About Me
I am Jingfeng Wang, a postdoctoral research scholar at North Carolina State University. I received my Ph.D. from the University of Macau in 2024, and my B.S. from Sichuan University in 2020. My research lies at the intersection of partial differential equations, optimization, and machine learning. Discussions and collaborations are warmly welcomed.
Research Interest
My work spans numerical methods for PDEs, machine learning in PDE fields, and their integration for scientific computing.
Numerical Methods for PDEs
A central theme of my work is adjoint-based mesh adaptation. During my Ph.D., in joint work with my advisor Prof. Guanghui Hu, I developed an automatic dual-consistent mesh adaptation method for the steady Euler equations within AFVM4CFD, the CFD library maintained by our group, and proposed a hybrid CNN+Dual approach that significantly accelerates the adaptation procedure.
Multi-mesh method for multi-target functionals. Real applications often involve nonlinear or composite functionals beyond simple drag/lift, where existing theoretical guarantees no longer apply. A multi-mesh framework offers a principled way to handle such cases by allocating an adapted mesh to each target.

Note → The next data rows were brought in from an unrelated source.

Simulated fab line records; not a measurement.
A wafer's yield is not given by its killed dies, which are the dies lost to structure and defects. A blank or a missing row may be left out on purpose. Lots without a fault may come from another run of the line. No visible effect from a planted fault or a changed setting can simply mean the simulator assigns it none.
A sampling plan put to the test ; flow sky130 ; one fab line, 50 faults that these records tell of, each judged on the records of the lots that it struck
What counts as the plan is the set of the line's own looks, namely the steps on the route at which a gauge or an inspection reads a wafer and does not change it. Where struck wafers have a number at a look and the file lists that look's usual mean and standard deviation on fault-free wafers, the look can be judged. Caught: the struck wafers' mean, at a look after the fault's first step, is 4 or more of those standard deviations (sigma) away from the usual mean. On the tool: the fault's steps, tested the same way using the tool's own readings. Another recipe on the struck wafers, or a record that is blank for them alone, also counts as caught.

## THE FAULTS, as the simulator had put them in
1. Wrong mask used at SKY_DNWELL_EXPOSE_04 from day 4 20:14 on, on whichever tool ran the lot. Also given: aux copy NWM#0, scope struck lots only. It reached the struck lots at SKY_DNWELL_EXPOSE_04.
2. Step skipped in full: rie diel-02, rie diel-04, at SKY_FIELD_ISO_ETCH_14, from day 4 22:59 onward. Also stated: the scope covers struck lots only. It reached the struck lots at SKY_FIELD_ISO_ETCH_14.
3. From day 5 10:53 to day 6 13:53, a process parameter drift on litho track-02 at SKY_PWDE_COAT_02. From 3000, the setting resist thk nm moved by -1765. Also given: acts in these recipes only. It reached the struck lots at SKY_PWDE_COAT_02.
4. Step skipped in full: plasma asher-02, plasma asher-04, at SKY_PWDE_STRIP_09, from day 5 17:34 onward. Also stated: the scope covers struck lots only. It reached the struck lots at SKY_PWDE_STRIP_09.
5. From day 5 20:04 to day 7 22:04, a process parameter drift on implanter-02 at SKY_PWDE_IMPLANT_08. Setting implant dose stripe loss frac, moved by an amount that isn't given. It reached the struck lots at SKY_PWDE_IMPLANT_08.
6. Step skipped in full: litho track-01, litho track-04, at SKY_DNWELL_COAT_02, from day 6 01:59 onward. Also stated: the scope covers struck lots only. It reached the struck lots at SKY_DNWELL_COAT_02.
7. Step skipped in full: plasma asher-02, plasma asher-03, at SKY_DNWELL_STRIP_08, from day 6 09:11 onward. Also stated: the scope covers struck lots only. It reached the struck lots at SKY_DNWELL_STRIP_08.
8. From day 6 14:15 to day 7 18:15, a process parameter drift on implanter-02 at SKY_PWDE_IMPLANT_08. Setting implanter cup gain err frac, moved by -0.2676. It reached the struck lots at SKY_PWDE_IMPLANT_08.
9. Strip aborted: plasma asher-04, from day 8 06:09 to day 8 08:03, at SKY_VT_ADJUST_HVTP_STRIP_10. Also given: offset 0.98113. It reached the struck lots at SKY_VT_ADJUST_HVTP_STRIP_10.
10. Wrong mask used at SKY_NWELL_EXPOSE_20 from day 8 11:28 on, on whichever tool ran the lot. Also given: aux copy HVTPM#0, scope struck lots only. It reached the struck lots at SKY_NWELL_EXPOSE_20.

Towards more realistic models. The current framework relies on the steady Euler equations with mirror-reflection boundary conditions. Capturing boundary-layer effects in airfoil shape optimization will require richer models such as Navier–Stokes and Boltzmann equations.
Machine Learning in PDE Fields
I view machine learning as a complement to—not a replacement for—classical numerical methods. My recent work explores reinforcement learning for shape and geometry optimization, with classical-method-informed learning frameworks: e.g., airfoil shape optimization driven by a CFD solver, and molecular geometry optimization driven by DFT.

Multi-agent exploration. Multi-agent training accelerates data collection—a classical bottleneck of RL exploration—and naturally accommodates conventional optimization tools such as the adjoint method within the learning loop.
Data-driven discretization with classical structure. Classical discretization remains indispensable for an efficient and credible solver: it informs network design (e.g., handling rotational/translational invariance in molecules, or non-smooth airfoil geometries) and provides reliable evaluations during optimization. I am developing data-driven discretizations that retain these structural guarantees while leveraging the speed of learned components.